Wednesday, January 04, 2006

Sago Mine

Well, Aradia will be relieved when she gets up. They have found 12 of the 13 miners trapped in the Tallmansville, WV mine alive. Since she had a cousin down there, she'll be happy to hear the good news. Assuming her cousin isn't the one they found dead on the belt line.

Of course, everyone seems absolutely amazed at the number of safety violations the mine had racked up before this happened. Frankly, I don't know why. The mining industry in West Virginia has never been safe. My father was a coal miner for years and years, and he has horror stories that still fuel my mild claustrophobia to this day. When a half-ton chunk of rock crushing the leg of a co-worker is the START of your horror story, you know it's going to be bad. There's a reason dad always told me that he didn't care what I did, as long as I didn't become a coal miner. I have a friend who's dad was involved in state mine inspections and his stories would curl your hair, too. He primarily dealt with the mine owners, and there's a reason he was allowed to wear a gun at his job, too.

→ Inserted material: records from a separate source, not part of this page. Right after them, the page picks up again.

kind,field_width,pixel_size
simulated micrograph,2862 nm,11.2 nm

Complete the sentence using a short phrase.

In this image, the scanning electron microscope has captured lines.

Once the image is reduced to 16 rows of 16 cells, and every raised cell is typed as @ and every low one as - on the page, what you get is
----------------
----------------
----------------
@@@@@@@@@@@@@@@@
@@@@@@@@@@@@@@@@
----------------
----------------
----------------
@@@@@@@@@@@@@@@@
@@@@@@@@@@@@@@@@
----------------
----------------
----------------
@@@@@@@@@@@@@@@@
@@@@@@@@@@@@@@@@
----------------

Coal mining just is not a safe industry, especially in WV right now. With the number of mines being shut down and the market for West Virginia coal so depressed, the temptation for companies to cut corners is always there. The logging industry in WV isn't much better. Aradia has a lot of family involved in that, and there have been several incidents in the decade that we've been together. Those tend to not make the national news though, since there's not as much drama in a single guy getting crushed under a log as there is in several men trapped in a cave-in. Unless you're the guy under the log, I suppose.

I work in the chemical industry, and I see the constant lip service paid to safety issues there, but I have to wonder how heavy the commitment to safety really is. There's always a trade-off with Safety, Health and Environment concerns. The value of a "lost time accident" versus how much is spent to prevent it is a very real consideration for companies in every industry. I'm not saying that companies put a value on a human life, or even a human limb, but the thing to remember is that the bottom line always has to be in sight for a company. It's responsibility is to it's share-holders or owners, and while it's true that accidental injury or death costs money, preventing those injuries costs money, too.

It's pretty obvious that the former owners of the Sago mine (Anker West Virginia Mining Co.) came down on the short-term side of that equation, and the new owners (International Coal Group Inc.) weren't hustling to correct the mistakes in their newest acquisition.


Anonymous Ranson said...

Keep an eye on the Washington Post for the next few weeks . . . they interviewed dad about this for the Sunday magazine.